Summer without a break
The moor barracks or seasonal barracks were originally built in 1939. There were numerous buildings of this type in the moor. They consisted of individual modules for the outer and inner walls, roof and floor. These could be individually assembled. That meant that the length of a building could be extended as required. A number of residents used the seasonal barracks all year round. There was no bathroom. Washbowls were used. A pit latrine in an outhouse away from the building was used as a toilet. In front of the barrack, there was a 28 m deep well that could be tapped from the kitchen unit.
The peat workers barrack shown in Figures 4 and 5 was built in 1961. The building has been empty since 1986. There were also other barracks of identical construction in the conservation area which have been removed.
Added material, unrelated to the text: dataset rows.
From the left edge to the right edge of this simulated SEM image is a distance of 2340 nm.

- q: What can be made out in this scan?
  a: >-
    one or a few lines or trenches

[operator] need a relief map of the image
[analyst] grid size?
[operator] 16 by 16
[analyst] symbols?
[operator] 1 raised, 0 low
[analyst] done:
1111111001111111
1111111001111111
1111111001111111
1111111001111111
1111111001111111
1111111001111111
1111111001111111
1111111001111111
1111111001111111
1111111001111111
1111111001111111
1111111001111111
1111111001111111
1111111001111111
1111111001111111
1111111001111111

Figure 2 shows the historical site plan of the barrack in the 1960s with the outside toilet (outhouse). The floor plan in Figure 3 shows the historical breakdown of the barrack.
The days on which peat was cut were limited when viewed over the year, and they were heavily dependent on the weather conditions. Worker pay was based on their performance.
The picture of the mounds of fibric peat (Fig. 6) was taken in April 1980 and provides a view of the open terrain.
Figure 7 shows clearly that there were no trees in the peat cutting area. The trolley shelter can be seen on the left.